Kevin and I left for our cruise to Mexico just two days after I got back from the funeral and had a great time (more on that later, whole other blog!) and I was sure that we could get back to some semblance of normal, plans were being made for the summer and things were ok again.
Those of you who know us well know that Kevin really hates his job here. He loves working for the railroad but this job has sucked all of the joy out of his life. He works constantly and is berated by a boss he is unhappy working for on a daily basis. He is home more often these days but is stressed out and unhappy. That said, he loves it here almost as much as the girls and I do. We have a great home, an amazing church and friends that we all get along with. It is so rare to find four couples where all of the kids and all of the adults get along and become as close as we have. We joke about building a compound on the north side of town and living as neighbors too!
Enter Job Offer...
Last Tuesday I hurt my back and was in a lot of pain not to mention being exhausted after two days of track and field organizing and just wanted to take a muscle relaxer and go to bed but Kevin wanted to "talk". It would seem that he was asked if he would consider a job change, not a bad thing. It would require a transfer to Omaha again, REALLY BAD THING! He throws this at me in a weakened and drugged state and I have to say I wasn't terribly charitable. I know I signed on for this, I have known and been mostly happy about all 9 of our other moves in the past 15 years but we are HAPPY here! Have I mentioned that I love my house, my kids are happy here, I love my jobs, I have the best girlfriends that I could ask for, they have held me up through the worst year of my life. I know that this is all in your timing and not ours but did you happen to see the look on my child's face when I told her Sunday night? Did you have to hold her as she cried her heart out? Now I have children who are miserable, a wonderfully supportive friend, one that starts crying every time I mention the move and one that won't even talk to me.

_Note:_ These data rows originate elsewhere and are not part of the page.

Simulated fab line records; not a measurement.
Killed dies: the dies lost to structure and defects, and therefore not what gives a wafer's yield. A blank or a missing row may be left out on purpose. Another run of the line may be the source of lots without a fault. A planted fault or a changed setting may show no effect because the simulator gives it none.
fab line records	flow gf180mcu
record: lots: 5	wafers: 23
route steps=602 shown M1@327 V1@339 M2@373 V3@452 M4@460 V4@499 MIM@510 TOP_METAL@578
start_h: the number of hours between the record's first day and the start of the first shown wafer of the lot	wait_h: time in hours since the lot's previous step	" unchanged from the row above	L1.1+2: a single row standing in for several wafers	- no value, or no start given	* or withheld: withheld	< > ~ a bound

As I prepare to drive to Missouri this morning to help present the Sandra Gaddy Memorial Scholarship tonight I am excited to get to see Logan and Lauren. You see, they are the hidden casualties here too. Not only did I lose my sister, I have lost touch with her kids. Their current situation excludes me almost totally and now we are having to move farther away from them. Instead of them being in between us and our parents, now they will be two hours out of the way to have to drive to see them. Mike never bothered to visit when Sandi was alive, could you please lay it on his heart to bring them up once in a while now? My heart breaks that I am not a part of their lives now, I don't want to lose them entirely.
So now, I will pack my bags, load the car and drive to Missouri where we will stay in a hotel because I feel like an unwelcome visitor in my sisters home. Tomorrow after the kids go to school, I will go sit in Sandra's closet and cry while I do what the kids and Mike do, sit there surrounded by the smell of her clothes before I pack them all in boxes to donate to the needy. Then I will drive home and begin the process of being a "good railroad wife" and do what I have to, regardless of what I really want. All I ask is that you ease up a bit, I am not sure how many more hits I can stand.